Guerilla marketing is often thought to be just for "out there" consumer brands to differentiate themselves. However, I've seen a couple of really brilliant examples of non-standard approaches working in a Business to Business context.
The first was during the dotcom boom when we were running a business conference and exhibition which focused on the nascent streaming media industry. Because we were in the right place at the right time, space at our show had sold out, as had all the sponsorship and promotional opportunities.
A start-up vendor approached us late on asking how they could promote themselves and we had to reply that we simply didn't have anything left to sell. We didn't have any inventory left. The vendor came back a few times asking about different angles but unfortunately there were no real options left and in the end they bought three or four passes and we forgot about them until the day of the show.
At lunchtime on the first day, i remember hearing people talking between themselves and the company's name kept coming up, over and over. I couldn't understand how they had managed to do such a great job of networking that everyone seemed to know about this one vendor.
It all became clear later in the day when I went to the restrooms and discovered that the walls and mirrors were covered with comedy stickers from this startup vendor, they had even had swapped the plastic mats in the urinals for their own with some toilet humor branding. We hadn't hired the entire hotel so we weren't in a position to get the stickers removed (not that we terribly wanted too).

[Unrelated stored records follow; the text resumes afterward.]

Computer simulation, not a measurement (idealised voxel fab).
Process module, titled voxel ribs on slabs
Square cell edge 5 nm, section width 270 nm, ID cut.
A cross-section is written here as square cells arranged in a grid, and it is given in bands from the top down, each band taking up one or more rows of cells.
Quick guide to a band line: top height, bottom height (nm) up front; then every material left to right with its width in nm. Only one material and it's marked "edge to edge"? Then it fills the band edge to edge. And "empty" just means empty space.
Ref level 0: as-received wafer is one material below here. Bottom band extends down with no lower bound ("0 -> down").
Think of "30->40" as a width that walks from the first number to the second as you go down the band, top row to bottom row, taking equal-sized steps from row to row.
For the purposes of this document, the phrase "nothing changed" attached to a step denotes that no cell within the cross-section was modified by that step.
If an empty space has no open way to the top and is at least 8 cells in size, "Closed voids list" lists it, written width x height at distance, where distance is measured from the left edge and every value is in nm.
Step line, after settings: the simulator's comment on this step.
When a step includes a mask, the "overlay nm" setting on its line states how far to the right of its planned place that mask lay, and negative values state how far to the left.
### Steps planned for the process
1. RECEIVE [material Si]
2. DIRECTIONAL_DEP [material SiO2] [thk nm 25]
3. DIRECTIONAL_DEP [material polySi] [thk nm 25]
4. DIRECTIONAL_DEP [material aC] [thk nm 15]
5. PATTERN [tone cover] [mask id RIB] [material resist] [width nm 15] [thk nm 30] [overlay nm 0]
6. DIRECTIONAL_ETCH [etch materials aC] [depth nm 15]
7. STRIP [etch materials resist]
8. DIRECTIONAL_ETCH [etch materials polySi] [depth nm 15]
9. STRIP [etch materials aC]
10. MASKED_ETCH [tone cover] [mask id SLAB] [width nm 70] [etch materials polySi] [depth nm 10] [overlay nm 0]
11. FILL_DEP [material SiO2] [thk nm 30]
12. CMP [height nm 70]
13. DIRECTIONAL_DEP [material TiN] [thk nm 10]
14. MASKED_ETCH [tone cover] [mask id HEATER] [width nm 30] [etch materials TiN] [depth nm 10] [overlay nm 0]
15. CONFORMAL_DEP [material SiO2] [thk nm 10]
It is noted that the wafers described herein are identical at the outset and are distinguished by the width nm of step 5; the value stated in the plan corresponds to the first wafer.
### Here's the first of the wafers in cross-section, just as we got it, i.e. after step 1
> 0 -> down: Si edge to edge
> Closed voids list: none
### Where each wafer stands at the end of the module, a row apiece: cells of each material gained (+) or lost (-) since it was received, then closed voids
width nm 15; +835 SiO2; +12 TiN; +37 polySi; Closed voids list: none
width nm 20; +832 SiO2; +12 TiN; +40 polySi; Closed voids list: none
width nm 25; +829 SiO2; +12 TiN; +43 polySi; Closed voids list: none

The difference between this B2B "guerilla markeing" and more typical business-to-consumer is that the "list" they were promoting to was very small and very targeted so their stunt (which probably cost about $250) got them a great deal of impact in the minds of the high-value community they wanted to reach.
Anyway, the outcome was that the innovative start-up became the talk of the show (and ended up selling for a rumoured $50M a few months later).
So, is guerrilla B2B PR something that agencies should be doing more of? Some complain that too often it is about creativity for creativity's sake, and few would disagree that PR activity has to be directed towards the strategic goals of the campaign. Furthermore, guerrilla PR can be difficult to integrate with other marketing activity, and runs the risk of sending out mixed messages. Failure to meet objectives will at best waste resources, and at worst confuse the audience.